- Culture
- 09 Oct 08
Burn After Reading is a freewheeling knockabout between beautifully written dunderheads, with each character keenly, meanly observed.
The tone might be (superficially) lighter than the Coen’s Oscar clincher, No Country For Old Men, but whether it’s Miller’s Crossing or The Ladykillers, the Coen-iverse is always out to thwart those who dwell there.
Burn After Reading, a freewheeling knockabout between beautifully written dunderheads, is no different. A screwy spy caper with a malevolent wit, the film’s loopy plot begins with the demotion of CIA op Osbourne Cox (John Malkovich), who promptly quits the agency and sets about writing a tell-all memoir, which, through a series of increasingly ludicrous convolutions, ends up on a computer disc in the hands of Linda Litzke (Frances McDormand). Linda, an employee at the fitness chain Hardbodies is desperate to secure funds for the cosmetic surgeries she believes will transform her life. Aided and abetted by an even dumber colleague (Brad Pitt), she initially attempts to blackmail Cox before opting to sell his disc to the bewildered, disinterested staff of the Russian Embassy.
Elsewhere, George Clooney’s serial womaniser is squiring Cox’s wife, the imperious Tilda Swinton, though her talk of divorce soon has him chasing other options, including Linda. And round and round we go until even the CIA can’t figure out who is doing what to whom.

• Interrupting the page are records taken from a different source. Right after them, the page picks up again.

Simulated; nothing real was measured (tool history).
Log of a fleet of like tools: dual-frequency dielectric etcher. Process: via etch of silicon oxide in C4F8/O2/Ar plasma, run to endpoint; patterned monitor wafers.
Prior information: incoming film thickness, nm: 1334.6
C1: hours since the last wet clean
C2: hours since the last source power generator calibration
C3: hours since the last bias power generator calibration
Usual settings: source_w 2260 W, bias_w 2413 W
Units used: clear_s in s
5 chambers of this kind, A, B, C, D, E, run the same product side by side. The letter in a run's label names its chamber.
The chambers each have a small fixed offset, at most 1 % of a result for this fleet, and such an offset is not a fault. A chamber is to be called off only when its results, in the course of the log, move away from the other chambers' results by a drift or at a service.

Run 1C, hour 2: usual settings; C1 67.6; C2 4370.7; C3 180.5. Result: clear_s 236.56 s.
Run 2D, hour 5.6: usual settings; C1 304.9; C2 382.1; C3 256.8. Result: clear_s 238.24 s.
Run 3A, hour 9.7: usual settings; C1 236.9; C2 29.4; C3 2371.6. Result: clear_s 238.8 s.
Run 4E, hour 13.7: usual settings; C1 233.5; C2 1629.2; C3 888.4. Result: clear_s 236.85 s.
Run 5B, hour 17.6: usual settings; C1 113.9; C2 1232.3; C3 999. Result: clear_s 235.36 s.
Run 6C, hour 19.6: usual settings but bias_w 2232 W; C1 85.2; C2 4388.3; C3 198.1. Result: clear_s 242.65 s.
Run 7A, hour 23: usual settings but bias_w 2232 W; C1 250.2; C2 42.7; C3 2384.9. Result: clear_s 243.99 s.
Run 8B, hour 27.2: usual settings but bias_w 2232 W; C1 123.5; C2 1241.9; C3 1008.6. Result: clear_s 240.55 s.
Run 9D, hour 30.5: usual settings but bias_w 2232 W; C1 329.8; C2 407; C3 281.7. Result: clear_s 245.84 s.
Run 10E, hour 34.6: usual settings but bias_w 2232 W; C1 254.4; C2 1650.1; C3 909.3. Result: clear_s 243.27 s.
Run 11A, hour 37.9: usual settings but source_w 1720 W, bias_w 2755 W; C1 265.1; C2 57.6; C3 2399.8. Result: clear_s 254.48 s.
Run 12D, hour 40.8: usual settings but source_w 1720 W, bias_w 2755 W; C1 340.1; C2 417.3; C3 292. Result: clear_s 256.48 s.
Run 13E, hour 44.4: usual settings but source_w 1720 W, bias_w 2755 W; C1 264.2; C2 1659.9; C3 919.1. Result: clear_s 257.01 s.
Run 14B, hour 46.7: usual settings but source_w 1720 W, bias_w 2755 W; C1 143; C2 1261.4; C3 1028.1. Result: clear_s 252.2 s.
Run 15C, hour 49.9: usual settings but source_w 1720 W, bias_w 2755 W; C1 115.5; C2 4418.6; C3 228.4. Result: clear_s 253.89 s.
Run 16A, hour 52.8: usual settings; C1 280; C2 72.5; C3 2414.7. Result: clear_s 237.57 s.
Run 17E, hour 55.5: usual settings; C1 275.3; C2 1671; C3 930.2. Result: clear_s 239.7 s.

Though hardly a vintage Coen presentation, Burn After Reading’s reliance on unforgiving machinations and human foibles ensure that nobody is likely to mark this one down as an Intolerable Cruelty. Every character from baffled CIA boss J.K Simmons to passed over love interest Richard Jenkins is keenly, meanly observed.
The pleasing, often blackly hilarious results have brought charges of heartlessness against our preeminent filmmaking brothers, a complaint that should be quickly filed in the crank pile alongside jeremiads against the sky being blue.
Forget it people. This is Coen-town.